Python: How to read huge text file into memory

Question

I\'m using Python 2.6 on a Mac Mini with 1GB RAM. I want to read in a huge text file

$ ls -l links.csv; file links.csv; tail links.csv 
-rw-r--r--  1 user  u         


        

Answer 1

Since these are all just numbers, loading them into an Nx2 array would remove some overhead. Use NumPy for multidimensional arrays. Alternatively, you could use two normal python arrays to represent each column.

Answer 2

I created a module for this use case using external merge sort: https://bitbucket.org/richardpenman/csvsort

>>> from csvsort import csvsort
>>> csvsort('links.csv', columns=[1], has_header=False)

Answer 3

You might want to look at mmap:

http://docs.python.org/library/mmap.html

It'll let you treat the file like a big array/string and will get the OS to handle shuffling data into and out of memory to let it fit.

So you could read in the csv file, one line at a time then write out the results to a mmap'd file (in a suitable binary format), then work on the mmap'd file. As the mmap'd file is only temporary you could of course just create a tmp file for this purpose.

Here's some code that demos using mmap with a tempfile to read in csv data and store it as pair's of integers:

import sys
import mmap
import array
from tempfile import TemporaryFile

def write_int(buffer, i):
    # convert i to 4 bytes and write into buffer
    buffer.write(array.array('i', [i]).tostring())

def read_int(buffer, pos):
    # get the 4 bytes at pos and convert to integer
    offset = 4*pos
    return array.array('i', buffer[offset:offset+4])[0]

def get_edge(edges, lineno):
    pos = lineno*2
    i, j = read_int(edges, pos), read_int(edges, pos+1)
    return i, j

infile=open("links.csv", "r")

count=0
#count the total number of lines in the file
for line in infile:
    count=count+1

total=count
print "Total number of lines: ",total

infile.seek(0)

# make mmap'd file that's long enough to contain all data
# assuming two integers (4 bytes) per line
tmp = TemporaryFile()
file_len = 2*4*count
# increase tmp file size
tmp.seek(file_len-1)
tmp.write(' ')
tmp.seek(0)
edges = mmap.mmap(tmp.fileno(), file_len)

for line in infile:
    i, j=tuple(map(int,line.strip().split(",")))
    write_int(edges, i)
    write_int(edges, j)

# now confirm we can read the ints back out ok
for i in xrange(count):
    print get_edge(edges, i)

It's a bit rough though. Really you'd probably want to wrap up all of that with a nice class, so that your edge's could be accessed in a way that makes them behave like a list (with indexing, len etc). Hopefully thought it'd give you a starting point.

Answer 4

There is a recipe for sorting files larger than RAM on this page, though you'd have to adapt it for your case involving CSV-format data. There are also links to additional resources there.

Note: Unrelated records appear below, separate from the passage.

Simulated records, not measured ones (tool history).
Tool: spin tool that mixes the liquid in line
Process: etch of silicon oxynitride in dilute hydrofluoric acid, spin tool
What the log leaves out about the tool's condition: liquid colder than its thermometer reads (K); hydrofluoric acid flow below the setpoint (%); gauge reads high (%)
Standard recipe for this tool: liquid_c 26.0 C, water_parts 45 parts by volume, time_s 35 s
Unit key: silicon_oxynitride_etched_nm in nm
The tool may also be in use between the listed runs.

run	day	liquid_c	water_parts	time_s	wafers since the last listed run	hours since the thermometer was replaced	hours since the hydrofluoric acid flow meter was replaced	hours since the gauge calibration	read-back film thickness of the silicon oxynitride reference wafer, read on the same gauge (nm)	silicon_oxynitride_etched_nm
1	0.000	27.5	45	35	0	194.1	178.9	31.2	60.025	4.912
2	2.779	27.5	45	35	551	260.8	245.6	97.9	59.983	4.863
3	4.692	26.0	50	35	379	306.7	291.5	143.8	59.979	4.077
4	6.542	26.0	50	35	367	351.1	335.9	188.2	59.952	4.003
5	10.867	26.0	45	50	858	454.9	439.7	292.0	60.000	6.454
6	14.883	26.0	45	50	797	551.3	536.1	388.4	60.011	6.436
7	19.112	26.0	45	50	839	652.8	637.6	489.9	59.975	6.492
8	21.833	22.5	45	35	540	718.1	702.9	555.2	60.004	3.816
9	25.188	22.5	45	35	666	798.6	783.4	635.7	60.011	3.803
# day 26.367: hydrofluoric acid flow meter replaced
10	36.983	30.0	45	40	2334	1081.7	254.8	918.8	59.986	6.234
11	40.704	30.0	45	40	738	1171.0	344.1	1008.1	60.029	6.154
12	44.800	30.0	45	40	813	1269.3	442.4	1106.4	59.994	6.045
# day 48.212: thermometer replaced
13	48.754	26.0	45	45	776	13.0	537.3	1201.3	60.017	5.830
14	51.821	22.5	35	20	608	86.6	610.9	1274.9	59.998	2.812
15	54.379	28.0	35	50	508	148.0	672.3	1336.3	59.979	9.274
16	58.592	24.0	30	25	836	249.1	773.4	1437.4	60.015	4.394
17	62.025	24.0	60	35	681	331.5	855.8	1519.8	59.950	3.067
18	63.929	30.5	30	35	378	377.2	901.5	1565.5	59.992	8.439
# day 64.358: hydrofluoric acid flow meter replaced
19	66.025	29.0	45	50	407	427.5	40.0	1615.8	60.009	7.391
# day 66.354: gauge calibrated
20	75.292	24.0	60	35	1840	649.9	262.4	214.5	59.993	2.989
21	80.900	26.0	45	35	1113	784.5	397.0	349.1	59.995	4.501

Edit: True, the file on disk is not "larger than RAM", but the in-memory representation can easily become much larger than available RAM. For one thing, your own program doesn't get the entire 1GB (OS overhead etc). For another, even if you stored this in the most compact form for pure Python (two lists of integers, assuming 32-bit machine etc), you'd be using 934MB for those 30M pairs of integers.

Using numpy you can also do the job, using only about 250MB. It isn't particular fast to load this way, as you have to count the lines and pre-allocate the array, but it may be the fastest actual sort given that it's in-memory:

import time
import numpy as np
import csv

start = time.time()
def elapsed():
    return time.time() - start

# count data rows, to preallocate array
f = open('links.csv', 'rb')
def count(f):
    while 1:
        block = f.read(65536)
        if not block:
             break
        yield block.count(',')

linecount = sum(count(f))
print '\n%.3fs: file has %s rows' % (elapsed(), linecount)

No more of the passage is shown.